Just got this note over the intertubes-maily doodad:
I meant to write this a while back so it's not as topical now, but I just wanted to offer you a very quick piece of advice. You have a beautiful (writing) voice and and interesting mind; don't get dragged in every time somebody writes you saying, "some hick say XYZ about black people, please respond." Your commentary on race issues is, of course, interesting and always well thought out. But some of the shit you respond to deserves neither your attention nor that of your readers. Just my two cents.
This is always such a tough one, and I highlight this note because it mirrors some things I've been turning over in my head. A solid half of my e-mail consists of links from my readers cataloging the dumb shit people say about black people--often by "serious" people. Do you respond? Or do you ignore?

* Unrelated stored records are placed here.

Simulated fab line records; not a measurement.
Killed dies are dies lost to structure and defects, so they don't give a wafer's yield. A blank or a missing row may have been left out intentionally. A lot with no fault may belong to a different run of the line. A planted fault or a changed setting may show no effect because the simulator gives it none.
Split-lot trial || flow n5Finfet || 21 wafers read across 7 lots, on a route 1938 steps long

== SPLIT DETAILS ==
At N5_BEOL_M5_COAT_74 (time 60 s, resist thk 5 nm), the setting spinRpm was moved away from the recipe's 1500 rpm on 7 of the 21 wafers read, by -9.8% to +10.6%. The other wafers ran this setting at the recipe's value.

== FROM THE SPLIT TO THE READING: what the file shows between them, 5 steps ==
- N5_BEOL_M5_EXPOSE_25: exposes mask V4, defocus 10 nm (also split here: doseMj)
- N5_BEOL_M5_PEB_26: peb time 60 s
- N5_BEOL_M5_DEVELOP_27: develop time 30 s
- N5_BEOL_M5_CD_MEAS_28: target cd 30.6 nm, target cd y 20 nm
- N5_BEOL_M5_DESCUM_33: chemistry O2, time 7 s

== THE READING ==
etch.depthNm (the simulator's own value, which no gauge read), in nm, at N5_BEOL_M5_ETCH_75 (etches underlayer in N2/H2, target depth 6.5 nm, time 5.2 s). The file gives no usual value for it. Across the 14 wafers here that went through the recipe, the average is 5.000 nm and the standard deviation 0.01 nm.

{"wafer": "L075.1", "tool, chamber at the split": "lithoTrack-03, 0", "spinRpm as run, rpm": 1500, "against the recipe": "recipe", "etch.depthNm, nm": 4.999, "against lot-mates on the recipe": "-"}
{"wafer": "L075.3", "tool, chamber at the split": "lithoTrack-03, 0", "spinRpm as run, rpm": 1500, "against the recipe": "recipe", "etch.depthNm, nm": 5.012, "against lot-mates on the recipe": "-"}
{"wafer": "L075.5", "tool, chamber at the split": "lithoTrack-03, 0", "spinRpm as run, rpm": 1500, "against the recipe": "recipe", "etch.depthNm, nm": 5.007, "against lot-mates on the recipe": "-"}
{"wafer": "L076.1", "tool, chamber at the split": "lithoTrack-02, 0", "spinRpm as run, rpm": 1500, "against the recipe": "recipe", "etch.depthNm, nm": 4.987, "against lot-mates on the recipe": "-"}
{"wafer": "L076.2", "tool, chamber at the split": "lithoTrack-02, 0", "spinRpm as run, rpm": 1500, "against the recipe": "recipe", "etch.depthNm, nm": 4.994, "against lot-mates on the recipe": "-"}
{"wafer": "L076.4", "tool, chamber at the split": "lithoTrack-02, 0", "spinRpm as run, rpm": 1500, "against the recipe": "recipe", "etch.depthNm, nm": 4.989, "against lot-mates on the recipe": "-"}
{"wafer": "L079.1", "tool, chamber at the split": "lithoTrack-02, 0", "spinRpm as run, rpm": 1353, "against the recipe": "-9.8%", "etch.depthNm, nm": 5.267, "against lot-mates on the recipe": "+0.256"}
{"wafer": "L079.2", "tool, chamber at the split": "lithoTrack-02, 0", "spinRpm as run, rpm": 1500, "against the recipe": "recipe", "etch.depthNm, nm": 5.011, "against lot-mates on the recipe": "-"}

First, the groundwork. I think that many people (I won't say most) who make money doing opinion journalism aren't very curious. Their interest isn't in expanding their view of the world, or refining their analysis. Their interested in scoring points, and the only relevant information is the kind that helps them score more points. It's understandable--nuance won't get you on Hannity, or turn you into Keith Olbermann for that matter. You get paid to score points, and rev up your side.
This is a temptation of the trade--and it's one I struggle with mightily. I try not to take TV and radio gigs if I don't know what I'm talking about. I try not to blog too much about areas where my understanding is thin. But I get caught out there sometimes. And I'm sure some missive I've authored, at some point, has been sent to some other blogger as an example of liberal "dumb shit."
Second, the perils of race-related opinion-journalism--particularly the sort that features no original reporting--are compounded by the demographics of this country. Black people are the most segregated minority in America. The people who interpret black people for the world are, in the main, white, and thus not likely to have spent much time in the company of their charges.
More than that, even if you're black, the nature of race in America is so complicated and so twisting, that being black isn't really enough. Writing about race requires walking and chewing gum, and yet often it's left in the hands of people who aren't particularly interested in either--be they black or white.
And then there's one final problem--people aren't convinced that black people are human. That's a pretty blanket accusation, but I think it bears out pretty well. I think it explains why the pathologies of poverty are so easily transformed into pathologies of blackness. I think it's why people actually believed that a handsome, Ivy-educated lawyer from the South Side of Chicago, whose married to a black woman, wouldn't be "black enough" for African-Americans. I think it's why people think Bill Cosby is saying something that's never heard in black communities. I think it explains why George Will believes that a guy who wrote a book subtitled "Why We Are Excited By Obama And Why He Can't Win," is nonetheless "America's foremost black intellectual."
In these sorts of intellectual debates, black people aren't people, as much as they are symbol of American sin. We are not discussing a group of loosely connected human beings who drink, eat, shit, piss, fuck, kill, fight, laugh and love. We're discussing a thing--a club to inveigh against liberalism gone amock, a sword to inveigh against the backwardness of conservatives, a cudgel to beat on poor people everywhere.
My job is to report and write. But so much of what informs my view of race is shaped by the in between. I enjoy debating race, just like anyone else. But if you want to know about Negroes, don't read this blog. Come to 128th and Second on any given Saturday in the Fall. That's where my son plays little league football, and where you can find blackness laid out in all its requisite splendor. It's all out there--the single mothers, the Puerto-Ricans, the Jamaicans, the kids on scholarship at Dalton, the Muslim fathers fasting for Ramadan, the boys one step from the corner. One big mass of conflicted and contradictory humanity.
Our problem is this--we have pundits who are geniuses at interpreting numbers, but rank failures at interpreting people. This is how someone looks at you with a straight face and argues that black men will use gay marriage to escape the altar. It's a notion cultivated by a pundit who's stared at the numbers for so long that they've started confusing them with people.
Man listen: Bring me all the stats you can muster. Bring me your illegitimacy rates, your marriage rates, your crime stats. Bring me your achievement gaps, your IQ chasms, your precisely weighted data. I'll read it all with you and weep. But if you're scared to be amongst the community you deign to interpret, I have only a pound and prayer to offer you. This isn't exclusive to black people. This goes for "intellectuals" who analyze Iraq from the comforts of Washington think tanks, yet wouldn't recognize a word of Arabic and haven't spent more than a few days in the Middle-East.
The fear of people is real, and while it's a barrier to saying anything original, it's not a barrier to having a career explaining them. Thus, the dumb shit flourishes. So what do we do with the resulting flood of stupid? Do we let it stand? Do we ruthlessly attack every single instance of intellectual charlatanism? Or do we just move on to the new Star Trek movie and Brett Favre?